Friday, November 12, 2010

Top Ten Fridays: Dumbest TC Construction Projects

Here's what you need to know about traffic in the Twin Cities. Our highway system was devised in the 1960s by engineers who were under the impression that a zombie massacre would plague our state, thereby reducing our population by 80% over the following fifty years.

Alas, the engineers of yesteryear grossly overestimated the zombie threat. MNDOT is left to clean up the mess, and they actually do a pretty good job, when given the chance.

Alas, politicians are involved. Between local initiatives, suburban placates, and federal pork projects, the Twin Cities roads have been turned into a Legoland of civic irresponsibility. My greatest hits of the last 10 years are as follows.

10. 35/62/Portland

See, if you live in Richfield, construction never ends. Between 35W, 62, 494, and just about every major artery route from Minneapolis, there's always something going on. The good people on the east side of the city (aka the wrong side of the tracks) have also had to deal with hostile takeovers my the MAC and the Best Buy Corporation.

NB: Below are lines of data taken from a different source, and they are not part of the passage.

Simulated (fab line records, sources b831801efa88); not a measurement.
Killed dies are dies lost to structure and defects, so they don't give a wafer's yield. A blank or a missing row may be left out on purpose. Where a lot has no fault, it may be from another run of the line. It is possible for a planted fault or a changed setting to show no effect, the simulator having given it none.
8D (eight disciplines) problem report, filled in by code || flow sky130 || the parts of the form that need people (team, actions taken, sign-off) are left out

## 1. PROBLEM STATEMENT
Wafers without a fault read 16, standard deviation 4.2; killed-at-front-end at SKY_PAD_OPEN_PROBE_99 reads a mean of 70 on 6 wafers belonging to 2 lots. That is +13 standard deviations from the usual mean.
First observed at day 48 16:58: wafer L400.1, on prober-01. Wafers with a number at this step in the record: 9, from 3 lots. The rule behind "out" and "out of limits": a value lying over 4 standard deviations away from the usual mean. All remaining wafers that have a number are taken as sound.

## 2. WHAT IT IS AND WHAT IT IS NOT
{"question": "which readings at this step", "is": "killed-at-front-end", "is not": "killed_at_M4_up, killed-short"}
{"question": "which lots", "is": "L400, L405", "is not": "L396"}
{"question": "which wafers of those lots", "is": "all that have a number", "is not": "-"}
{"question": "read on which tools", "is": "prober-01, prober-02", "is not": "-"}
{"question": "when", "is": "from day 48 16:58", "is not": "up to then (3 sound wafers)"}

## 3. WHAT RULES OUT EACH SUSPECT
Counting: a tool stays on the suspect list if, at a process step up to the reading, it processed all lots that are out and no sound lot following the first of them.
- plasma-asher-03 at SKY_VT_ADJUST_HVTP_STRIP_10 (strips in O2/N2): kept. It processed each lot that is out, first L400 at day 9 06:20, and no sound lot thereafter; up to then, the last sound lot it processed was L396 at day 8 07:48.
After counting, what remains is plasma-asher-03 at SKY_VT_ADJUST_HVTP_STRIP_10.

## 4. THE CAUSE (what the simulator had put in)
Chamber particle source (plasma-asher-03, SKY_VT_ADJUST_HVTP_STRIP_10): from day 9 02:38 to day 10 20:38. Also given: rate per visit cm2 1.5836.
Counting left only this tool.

Now, their access to Highway 62 has been cut off by the monumental 35/62 de-tangling scenario. This could easily be remedied by creating two-way access to 62 from Bloomington Avenue, but the effected region is home to largely blue collar residents. Expect another unnecessary rehab of Lake and Lyndale (see below) before that happens.

9. 494 and 169

Removing stoplights along 169 should have happened in, oh, 1977. Those poor geeks going to the Renaissance Festival wait for hours on this antiquated roadway. In particular, the 494/169 interchange has become the poster child for unanticipated exurban sprawl. Finally, however, we found the budget and political will to solve the problem. So why isn't 169 a crater right now?

Blame it on an old folks home, er, residential care facility. Apparently, the largely immobile benefit greatly from frontage road access that would be eliminated under the proposed project.

It's impossible to imagine how a non-driving citizenry would be disenfranchised by road construction, but it is easy to see why an adult care facility wouldn't want to be situated right off of a major interstate. Americans are averse to the idea of dumping granny on the side of a highway, but don't want to have to drive far for the monthly visit. The frontage road is the best of both worlds. Let's keep everything as is.

8. The Camden bridge.

I94 was closed for miles because of this thing. I can't even tell what got built. There is no new way to cross 94, not that there was any urgent need at this locale. Was it for trains?

7. The Lowry Bridge closing.

After the bridge collapse, the onus was on MNDOT to close down at least one bridge. Might as well pick one offering access to a poor neighborhood with no political clout, right?

6. North Star Rail

I will give $5 to anyone who can prove this even exists. I've never seen it. According to the website, it goes to Big Lake. That's a made up name for a town if ever there was one.

Also, according to the website, phase two of the project has been put on hold. There is a phase two? The citizens of Pine Forest Rabbit Creek will be thrilled.

5. The 494 expansion

Seriously? Now? Like, building that huge retaining wall couldn't wait, say, two years? Come on.

4. 694/Snelling

Bottlenecks are the enemy of any competent civil engineer. The 694/10/Snelling morass is certainly a bottleneck. Instead of fixing it, we invested hundreds of millions of dollars to forge a clearer path to 35W North. The 38 people who commute to Duluth on a daily basis don't know what to do with the extra 45 seconds that freed up.

3. Light Rail

Let me get this straight. We spent a billion dollars connecting a mall to a stadium, utilizing an outmoded medium that is now even losing favor with the pathological greenos who championed its installation in the first place. Now, we are spending two billion dollars to extricate our sports teams from said stadium? This is why I vote Republican, people.

2. The bike bridge to nowhere.

You cannot persuade me that there was not an easier way to get bike traffic across 55 (the existing stoplight, for example). Combined with the light rail intersection, that thing is a double rainbow of waste. Finally, though, bikers have full access to two of our regions most important industrial parks.

1. Lyndale and Lake

By and large, the effort to expand Lake Street West of Lyndale was a modest success. Previously unsafe and/or unnavigable stretches in the Phillips neighborhood now easily accommodate parked automobiles and buses without gridlock.

But when one major street expansions meets another, incompetent things happen. What essentially amounted to a repaving project took more than two years to complete for some reason, destroying local businesses and bringing traffic within a one mile radius to a dead stop. And to what end? The ponderous traffic swells remain, and no new parking was created in an area that desperately needs it.